From Strength to Control

I still remember my first mountain bike ride.

I showed up with a cheap Huffy. Flat pedals. Brakes barely worked.
my friend took me out to City Park trails. He was an incredible athlete. Strong, fast, experienced. Coming out of triathlon season, mountain biking felt like a good off-season challenge.

I don’t think I’ve ever crashed that many times in 90 minutes.

It was chaos.
It was frustrating.
It was a little scary.

And somehow… it was one of the most fun things I had ever done.

I was hooked immediately.

A few days later I found a used bike in the paper for $150.

That was it.

That was the start of something that ended up taking over a big part of my life.

In triathlon, effort mattered.

From a training and physiology standpoint, everything made sense.
I had strength. I had power.

But out on the trail, it didn’t always show up that way.

I could push hard… but that didn’t mean I could ride fast.

Something wasn’t lining up.

What pulled me in wasn’t just the riding.

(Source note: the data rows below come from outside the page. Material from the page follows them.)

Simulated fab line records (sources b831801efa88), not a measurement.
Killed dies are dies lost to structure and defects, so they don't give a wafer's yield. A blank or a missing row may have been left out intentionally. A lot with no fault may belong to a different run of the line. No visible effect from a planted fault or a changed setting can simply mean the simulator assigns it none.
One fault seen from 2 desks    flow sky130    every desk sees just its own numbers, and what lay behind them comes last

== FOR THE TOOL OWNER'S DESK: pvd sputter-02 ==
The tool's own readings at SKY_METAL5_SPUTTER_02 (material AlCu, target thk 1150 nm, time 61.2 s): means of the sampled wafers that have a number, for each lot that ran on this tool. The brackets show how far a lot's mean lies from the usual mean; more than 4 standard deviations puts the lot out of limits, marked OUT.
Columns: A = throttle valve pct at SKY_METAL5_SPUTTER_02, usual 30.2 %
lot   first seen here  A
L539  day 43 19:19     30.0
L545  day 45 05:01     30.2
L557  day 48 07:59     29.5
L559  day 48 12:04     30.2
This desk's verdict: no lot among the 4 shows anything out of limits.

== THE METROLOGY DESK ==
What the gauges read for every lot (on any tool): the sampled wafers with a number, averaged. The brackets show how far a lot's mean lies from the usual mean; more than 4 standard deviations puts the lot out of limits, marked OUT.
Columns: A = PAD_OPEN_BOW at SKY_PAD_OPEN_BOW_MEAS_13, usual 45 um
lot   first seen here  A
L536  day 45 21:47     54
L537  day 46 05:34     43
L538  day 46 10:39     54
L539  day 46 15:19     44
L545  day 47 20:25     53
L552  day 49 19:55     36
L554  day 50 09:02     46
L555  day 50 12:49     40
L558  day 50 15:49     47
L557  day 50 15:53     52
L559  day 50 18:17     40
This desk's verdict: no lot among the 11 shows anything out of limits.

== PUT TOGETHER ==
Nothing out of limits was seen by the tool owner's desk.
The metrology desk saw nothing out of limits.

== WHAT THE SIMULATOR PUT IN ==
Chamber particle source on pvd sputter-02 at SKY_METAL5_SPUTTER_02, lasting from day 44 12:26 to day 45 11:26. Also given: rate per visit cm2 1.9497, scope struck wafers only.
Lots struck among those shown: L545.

It was how different it felt.

You had to focus.
You had to move with the bike.
You had to adjust constantly.

If your attention slipped for even a second, you paid for it.

Usually by hitting the ground.

At first, I was terrible.

But I kept going back.

There was something about that process that pulled me in.

Figuring out how to get over a rock cleanly.
Learning how to shift my weight without thinking about it.
Feeling the bike start to respond differently.

Little things started to click.

Eventually I signed up for my first race.

And I got destroyed.

But I didn’t really care.

I remember finishing completely empty, nothing left, and feeling like I had done exactly what I was supposed to do.

After that, something shifted.

I started paying closer attention.

Not just to how hard I was working… but to what was actually happening.

What felt solid.
What fell apart.
Where I lost time.
Where things flowed.

I didn’t always have the answers.

But the more I paid attention, the more direction I started to feel.

And over time, things started to change.

Not all at once… but consistently.

I moved from beginner to sport… and eventually into the expert category.

That meant consistently placing in the top 5 across multiple races in a season.

What I was doing in training finally started to show up on the trail.

It felt like something had connected.

I remember feeling like I had finally bridged that gap…
between what I understood from a training and physiology standpoint…
and what was actually happening in real life.

Not perfectly… but enough that I could rely on it.